Paul Hogan reflects on 35 years of being called Crocodile Dundee
Thirty-five years after the U.S. release of Crocodile Dundee — an independently produced Australian comedy that became a worldwide sensation, grossing a whopping $328 million — Paul Hogan is still being called by his famous character’s name when he goes out in public.
“Oh, God yeah,” Hogan told us during a rare, late-2020 interview promoting his recent comedy, The Very Excellent Mr. Dundee, in which he plays a heightened version of himself (Paul Hogan, not Mick "Crocodile" Dundee). “Not as much in America but in different countries that I've been in. It happened in Mexico, it happened in Japan, in Singapore. I’ll walk into a hotel, 'Oh, Mr. Dundee, welcome.' I’ll think, 'Well, I must’ve made a convincing character, 'cause he’s still famous and I’m not.'"
The Sydney-born actor was a popular sketch comedy star in his home country, Australia, when a trip to New York City inspired the premise for Crocodile Dundee, and the film is celebrating its 35th anniversary Sept. 26. He co-wrote the story of a tough-as-leather crocodile hunter lured to Gotham by a journalist (Linda Kozlowski) who profiles him Down Under.
It was a career-defining role for Hogan, now 81, who followed it up with two sequels (1988’s Crocodile Dundee II and 2001’s Crocodile Dundee in Los Angeles) but also struggled to be thought of as anyone else.
“That was a fictitious character,” he said when asked about the differences between Dundee and Hogan. “He had my sense of humor and my attitude towards life, but he's not me. But that was it, I became typecast, which didn't bother me in the least because I never thought of myself as a movie actor for hire, anyway. I was a comedy writer who was lucky enough to do my stuff onscreen. And because of the ridiculous success of Dundee, which is still the most successful independent film ever made, it's sort of like, ‘Oh, whatever I do next will be a flop by comparison. So why bother?’”
Crocodile Dundee remains a famous movie with one especially famous quotable.
That comes in a sequence when Dundee and Sue (Kozlowski) are being mugged by a man who pulls a switchblade on them. Dundee, of course, casually unveils a large bowie knife with the epic comeback, “That’s not a knife … THAT’s a knife.”
Says Hogan now: “I wrote it and I thought it was amusing. I didn't know it would go into the language like it did. It’s been quoted at me thousands and thousands of times, by all sorts of people, including our Prince Charles and Clint Eastwood, among many.”

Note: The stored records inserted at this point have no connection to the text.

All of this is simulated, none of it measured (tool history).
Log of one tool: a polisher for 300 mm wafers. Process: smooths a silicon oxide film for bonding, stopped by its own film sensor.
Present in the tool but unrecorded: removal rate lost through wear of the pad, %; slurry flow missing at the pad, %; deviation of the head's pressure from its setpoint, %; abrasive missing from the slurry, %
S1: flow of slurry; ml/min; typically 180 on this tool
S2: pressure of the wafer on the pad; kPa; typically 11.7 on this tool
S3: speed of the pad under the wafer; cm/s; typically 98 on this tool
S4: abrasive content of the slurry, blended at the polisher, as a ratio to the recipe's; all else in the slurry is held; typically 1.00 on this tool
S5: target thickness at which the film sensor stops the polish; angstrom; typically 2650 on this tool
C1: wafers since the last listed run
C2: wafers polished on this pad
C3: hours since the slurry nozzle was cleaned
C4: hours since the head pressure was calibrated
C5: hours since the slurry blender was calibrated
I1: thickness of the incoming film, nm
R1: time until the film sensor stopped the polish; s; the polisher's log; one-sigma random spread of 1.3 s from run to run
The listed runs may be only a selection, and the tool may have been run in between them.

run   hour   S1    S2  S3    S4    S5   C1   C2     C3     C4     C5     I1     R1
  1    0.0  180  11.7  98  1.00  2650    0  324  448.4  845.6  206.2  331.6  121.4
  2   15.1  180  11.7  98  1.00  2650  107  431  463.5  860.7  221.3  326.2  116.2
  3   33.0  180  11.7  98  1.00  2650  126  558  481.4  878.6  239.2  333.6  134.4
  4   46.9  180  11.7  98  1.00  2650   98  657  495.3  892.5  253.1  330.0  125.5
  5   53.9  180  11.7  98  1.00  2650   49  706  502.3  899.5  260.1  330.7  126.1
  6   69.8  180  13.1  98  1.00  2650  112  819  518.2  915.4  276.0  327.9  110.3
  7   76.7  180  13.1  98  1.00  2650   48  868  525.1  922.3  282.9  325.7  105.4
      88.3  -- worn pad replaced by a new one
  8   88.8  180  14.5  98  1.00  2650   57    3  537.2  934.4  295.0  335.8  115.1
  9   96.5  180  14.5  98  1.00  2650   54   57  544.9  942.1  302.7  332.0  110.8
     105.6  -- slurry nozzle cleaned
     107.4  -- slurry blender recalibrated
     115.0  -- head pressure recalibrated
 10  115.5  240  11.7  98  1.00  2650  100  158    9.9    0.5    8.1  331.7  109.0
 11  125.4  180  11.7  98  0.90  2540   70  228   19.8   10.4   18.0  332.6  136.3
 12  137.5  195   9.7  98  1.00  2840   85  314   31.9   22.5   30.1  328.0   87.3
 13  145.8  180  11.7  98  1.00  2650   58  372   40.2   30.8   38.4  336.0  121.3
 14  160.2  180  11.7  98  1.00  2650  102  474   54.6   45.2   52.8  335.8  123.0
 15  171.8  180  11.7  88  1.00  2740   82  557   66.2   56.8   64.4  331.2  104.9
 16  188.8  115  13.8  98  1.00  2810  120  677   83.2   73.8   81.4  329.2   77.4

Though Hogan may not have sustained a career as lasting and successful as, say, Eastwood, he has no regrets about the years that followed his 1986 pinnacle.
“No, no, not in the least,” he says. “It was my first go at a movie and there was a first-time director and producer [and me as a] writer and lead. The whole thing was, 'Let’s have a go, we’ll make a little movie, it should work in Australia.' And then to have it be No. 1 in Lithuania and Sweden and Israel and Lebanon, it was over the top. I’ve always said it was like going to the Olympics and rolling up your jeans and saying, 'Can I have a run in the 100?' And then winning the gold medal. It was that unlikely. So mentally I sort of retired after the first one.”